Extending Learning After the Bell Using Games

14 April, 2016

One of the most rewarding parts of teaching is when a student returns to a teacher with an anecdote about an informal learning community that he or she joined because of something learned in a teacher’s class.

There are basically two types of education: formal and informal. Formal education takes place in classrooms, led by teachers with a prescribed curriculum. Informal learning describes education outside of school: at libraries, museums, and in online communities of practice, like the thousands of Minecraft instructional videos that students watch on YouTube. Informal education is self-directed, based on interest. There is a system of apprenticeship in informal learning, in which novices learn from more experienced members.

Beyond the School Bell

Justin Leites, Vice President of Games for Amplify Learning, at two conferences: the Games Learning Society Conference at the University of Wisconsin-Madison, and the Serious Play Conference at Carnegie Mellon University, builds and curates game content to support its growing curriculum. As of summer 2015, it had about 30 games available.

The World of Lexica is a suite of interconnected English language arts games playable on iPads.

“[Lexica] takes the idea that a game is a series of meaningful choices, and then offers students meaningful choices to keep them engaged along the way,” Leites explained. Lexica features a virtual library with more than 600 books, including work from modern authors Neil Gaiman and Lemony Snicket. With so much content, it surely cannot be played in one 40-minute class period! Students begin reading their favorite stories and books in school and then continue from home, in informal learning settings.

In Lexica, there are quests in which students can interact with book characters. “One of my favorite things is, if you read a book, the characters will initiate interesting conversations about things you read,” Leites continued. “It’s an interesting engagement tool.”

A good learning game has the potential to involve high-order cognitive thinking for long periods of time. After all, children play games like Minecraft and Little Big Planet for hours because they’re mentally stimulating and satisfying. “Extending learning beyond the classroom is something middle school teachers asked us for,” recalled Leites. “That was a major design goal.”

Learning from Fun Failure

Twelve a Dozen is a math game co-developed by Amplify with Bossa Studios. It can be played as a standalone application, available for most mobile devices. Twelve a Dozen teaches the order of operations — a precursor for middle school algebra. The game was made with the design philosophy of always making failure fun.

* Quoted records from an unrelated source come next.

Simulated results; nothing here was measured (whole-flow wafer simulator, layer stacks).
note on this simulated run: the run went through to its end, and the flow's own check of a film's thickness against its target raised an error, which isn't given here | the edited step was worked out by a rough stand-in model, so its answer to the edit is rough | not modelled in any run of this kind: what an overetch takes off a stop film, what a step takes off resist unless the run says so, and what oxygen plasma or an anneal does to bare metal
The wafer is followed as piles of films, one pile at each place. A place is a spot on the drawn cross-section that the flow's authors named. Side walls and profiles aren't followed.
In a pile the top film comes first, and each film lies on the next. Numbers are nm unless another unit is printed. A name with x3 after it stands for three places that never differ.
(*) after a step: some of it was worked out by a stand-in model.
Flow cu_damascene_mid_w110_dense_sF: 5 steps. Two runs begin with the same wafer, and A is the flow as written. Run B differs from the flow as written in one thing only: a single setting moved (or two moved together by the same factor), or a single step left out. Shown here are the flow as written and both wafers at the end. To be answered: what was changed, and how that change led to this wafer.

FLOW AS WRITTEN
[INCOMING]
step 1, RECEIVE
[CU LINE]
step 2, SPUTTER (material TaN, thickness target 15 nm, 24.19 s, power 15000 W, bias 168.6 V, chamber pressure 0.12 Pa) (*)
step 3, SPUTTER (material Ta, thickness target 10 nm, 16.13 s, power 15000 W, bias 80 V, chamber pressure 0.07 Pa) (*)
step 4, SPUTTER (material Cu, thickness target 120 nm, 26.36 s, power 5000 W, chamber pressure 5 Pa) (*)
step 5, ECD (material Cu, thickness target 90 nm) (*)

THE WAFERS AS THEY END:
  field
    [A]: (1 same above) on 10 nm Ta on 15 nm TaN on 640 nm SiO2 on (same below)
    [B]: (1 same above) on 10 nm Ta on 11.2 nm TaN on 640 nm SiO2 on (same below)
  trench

Games like Twelve a Dozen promotes persistence through trial and error. In fact, there are no negative consequences for trying and not succeeding with different strategies. Twelve a Dozen borrows the “rewind” mechanic from The Prince of Persia games: do something wrong and rewind the action so that you can try again! After all, failure is part of the learning process.

Games like this are a sample of what psychologist Carol Dweck calls the growth mindset, a state in which “people believe that their most basic abilities can be developed through dedication and hard work — brains and talent are just the starting point.”

A Community of Informal Learning

Informal learning works best when there is a community of practice assisting it. Frequently, it may be a digital community. In a K-12 setting, administrators and teachers may have apprehensions about the online social interactions that support informal learning. One solution is when there are learning communities within the “walled garden” of a classroom, grade level, or school. MinecraftEdu is a good model of how learning can take place using a closed server, managed by the teacher and accessible only to the students.

Game-based learning is a way that can inspire student-directed informal learning. Try having students play a game in pairs in the classroom and then ask them to try it single player from home to see how the decision-making process changes. “Games throughout human history are played together. And it is especially true for this generation!” Leites explained. “We discovered that, even when we gave a kid a game like solitaire, they’d ask, ‘How do I play this with my friends?’ That’s the challenge right now.”